Undeterred, the Factory collective took the EPI, which had attracted the likes of Jackie Kennedy, Walter Cronkite and Rudolf Nureyev to the Dom in Manhattan, on the road. Their arrival in California would confirm the band’s utter displacement from the prevailing mood across mainstream society in North America and beyond. “Compared to the West Coast hippie counterculture with its communal essentialism and hypocritical utopias, the Velvets and the whole Warhol underground seemed diabolically unwholesome and dangerous and – whether actually gay or not – queer in every sense of what the word once meant,” read the accompanying production notes.
To put it another way: "They were hippies. We hated them," Woronov tells Haynes of their Los Angeles experience. The feeling was mutual, with Cher, of all people, concluding that the EPI “will replace nothing except suicide”. Such a contradiction sits at the centre of this spellbinding documentary as testament to The Velvet Underground’s eternal provocation. To this outsiderdom, Mekas, to whom the film is dedicated, declares in an interview with the director: “We are not part of the subculture or counterculture. We are the culture.”
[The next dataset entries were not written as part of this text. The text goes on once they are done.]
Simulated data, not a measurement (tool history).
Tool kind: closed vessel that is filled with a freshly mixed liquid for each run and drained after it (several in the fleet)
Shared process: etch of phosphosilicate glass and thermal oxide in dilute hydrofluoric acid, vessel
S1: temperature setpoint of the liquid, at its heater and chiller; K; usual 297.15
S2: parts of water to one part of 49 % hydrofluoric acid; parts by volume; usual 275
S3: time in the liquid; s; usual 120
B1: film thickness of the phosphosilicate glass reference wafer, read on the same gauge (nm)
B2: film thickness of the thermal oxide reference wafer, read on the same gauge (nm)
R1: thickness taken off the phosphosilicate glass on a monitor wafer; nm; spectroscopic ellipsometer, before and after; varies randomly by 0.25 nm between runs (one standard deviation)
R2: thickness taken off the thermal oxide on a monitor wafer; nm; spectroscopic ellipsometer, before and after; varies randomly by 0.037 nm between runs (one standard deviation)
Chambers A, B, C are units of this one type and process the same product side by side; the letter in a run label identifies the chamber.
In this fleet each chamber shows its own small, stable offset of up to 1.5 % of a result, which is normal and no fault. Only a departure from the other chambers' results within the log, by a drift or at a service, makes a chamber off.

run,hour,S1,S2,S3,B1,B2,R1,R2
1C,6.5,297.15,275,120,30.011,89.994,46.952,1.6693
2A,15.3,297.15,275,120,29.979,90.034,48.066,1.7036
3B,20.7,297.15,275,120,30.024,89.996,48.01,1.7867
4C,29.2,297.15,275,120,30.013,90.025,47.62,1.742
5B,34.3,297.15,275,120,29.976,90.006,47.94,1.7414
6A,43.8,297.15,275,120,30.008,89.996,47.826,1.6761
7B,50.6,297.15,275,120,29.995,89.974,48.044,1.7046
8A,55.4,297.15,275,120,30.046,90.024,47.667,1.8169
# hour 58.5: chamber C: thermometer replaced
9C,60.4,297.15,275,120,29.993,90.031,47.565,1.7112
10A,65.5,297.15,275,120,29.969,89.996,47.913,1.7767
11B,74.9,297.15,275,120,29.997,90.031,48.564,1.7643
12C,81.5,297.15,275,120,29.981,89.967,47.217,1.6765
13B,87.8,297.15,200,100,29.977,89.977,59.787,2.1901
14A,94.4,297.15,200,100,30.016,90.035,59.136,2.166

Haynes mines a stunning, exhilarating and “intensely visual collection” of material, much of it previously unseen, and sourced from the Andy Warhol Museum in his hometown of Pittsburgh. Among the more unlikely highlights is footage of the band having their horoscopes read during downtime amongst the pop artist’s glitterati. Sadly, we don’t see them tearing through a near endless live version of ‘What Goes On’ before about six people in 1969. As Haynes confirms, virtually no such recordings exist, save for a 1966 jam in the Factory, noteworthy for many reasons, including a police officer turning down Reed’s amp.
We then see the ejection of various figures who had provided the fulcrum for the above. Nico – said by Cale to have “wandered into the situation and then quietly wandered off” – Warhol – fresh from meeting Brian Epstein in London to discuss promoting the band in Europe, according to Blake Gopnik’s recent biography – and then Cale are unexpectedly ousted, generally at Reed’s behest. The band’s second album, White Light/White Heat, recorded in an aneurysm of amphetamines (the word even judders from Reed’s mouth during ‘Sister Ray’’s noise-rock motherlode) is described by him in archival material as “the speediest album there was”.
This period blitzes past as communication, cooperation and, ultimately, friendship between the founding members disintegrates. Haynes considers their duality as “almost like a formative love relationship”. He explains: “These two remarkable people found themselves in a situation to bond and, in some ways, decide that they were going to stand together against the world for a certain amount of time and allow the concentration of their artistic ideas to foment, allow the drugs that they were taking to further isolate them and to utilise a sense of contempt for things around them to fuel their artistic mission.”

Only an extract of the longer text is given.